Benjamin Barber has a few thoughts about why that might be and why the perils of shopping and consumption are so difficult to avoid. He's a political theorist who's best known for his book, Jihad vs. McWorld. His latest book is Consumed: How Markets Corrupt Children, Infantilize Adults and Swallow Citizens Whole and he was in New York City.

Here are a few quotes from the interview…

"…if socialist politics dominates every sector of society we call that totalitarianism. Nothing wrong with religion. Religion is part of our life. But when religion dominates every sector of society – the cultural sector, the leisure sector, the economic sector, we call it theocracy. But when commerce dominates every part of society we call that liberty."

"I have news for all those folks who are buying environmentally good products. If you really care about the environment just buy less."

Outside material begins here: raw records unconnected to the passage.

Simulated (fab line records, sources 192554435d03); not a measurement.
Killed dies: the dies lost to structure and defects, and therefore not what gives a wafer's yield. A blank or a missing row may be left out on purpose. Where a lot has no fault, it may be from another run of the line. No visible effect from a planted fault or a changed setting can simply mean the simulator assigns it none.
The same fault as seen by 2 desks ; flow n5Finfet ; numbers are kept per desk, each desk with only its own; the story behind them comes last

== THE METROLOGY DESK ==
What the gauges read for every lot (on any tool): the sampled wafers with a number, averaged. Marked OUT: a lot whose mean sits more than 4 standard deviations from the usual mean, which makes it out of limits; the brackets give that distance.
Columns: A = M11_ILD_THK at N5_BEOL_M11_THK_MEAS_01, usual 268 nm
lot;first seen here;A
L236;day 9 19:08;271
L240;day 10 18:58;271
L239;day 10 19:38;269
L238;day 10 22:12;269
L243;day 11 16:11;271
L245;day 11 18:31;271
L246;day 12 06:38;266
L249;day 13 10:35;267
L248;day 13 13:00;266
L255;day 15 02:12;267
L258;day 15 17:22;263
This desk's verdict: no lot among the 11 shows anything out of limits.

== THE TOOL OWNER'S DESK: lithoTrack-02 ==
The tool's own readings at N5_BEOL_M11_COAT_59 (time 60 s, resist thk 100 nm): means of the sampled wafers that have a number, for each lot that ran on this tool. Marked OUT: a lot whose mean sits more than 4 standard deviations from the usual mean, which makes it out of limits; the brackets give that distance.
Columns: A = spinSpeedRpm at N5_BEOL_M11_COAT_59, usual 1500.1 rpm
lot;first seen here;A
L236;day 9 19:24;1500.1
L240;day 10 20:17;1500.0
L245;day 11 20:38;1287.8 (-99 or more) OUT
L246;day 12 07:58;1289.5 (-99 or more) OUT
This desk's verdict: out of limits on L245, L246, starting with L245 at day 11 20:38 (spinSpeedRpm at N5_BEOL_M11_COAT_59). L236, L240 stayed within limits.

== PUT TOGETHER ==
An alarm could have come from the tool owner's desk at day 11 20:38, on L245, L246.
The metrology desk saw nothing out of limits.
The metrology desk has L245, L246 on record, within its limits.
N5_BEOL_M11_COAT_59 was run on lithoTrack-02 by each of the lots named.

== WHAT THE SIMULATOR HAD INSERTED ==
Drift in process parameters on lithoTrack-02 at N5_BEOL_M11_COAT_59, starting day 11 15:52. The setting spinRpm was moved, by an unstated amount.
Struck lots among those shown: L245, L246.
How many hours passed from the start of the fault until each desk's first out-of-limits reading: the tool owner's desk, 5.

It is surprising to me that the man still claims to endorse capitalism. Even so it sounds like a he might just make a good Mennonite…

listen to the whole thing here

1 comment:

Lounge MD said...

I listened to that interview. I find it very interesting that he still retains faith in capitalism. That aside, I found his thoughts to be remarkably insightful. Especially the one you pointed out about the totalitarianism. I think Naomi Klein makes a similar point in No Logo regarding how ubiquitous commercialism tends to be.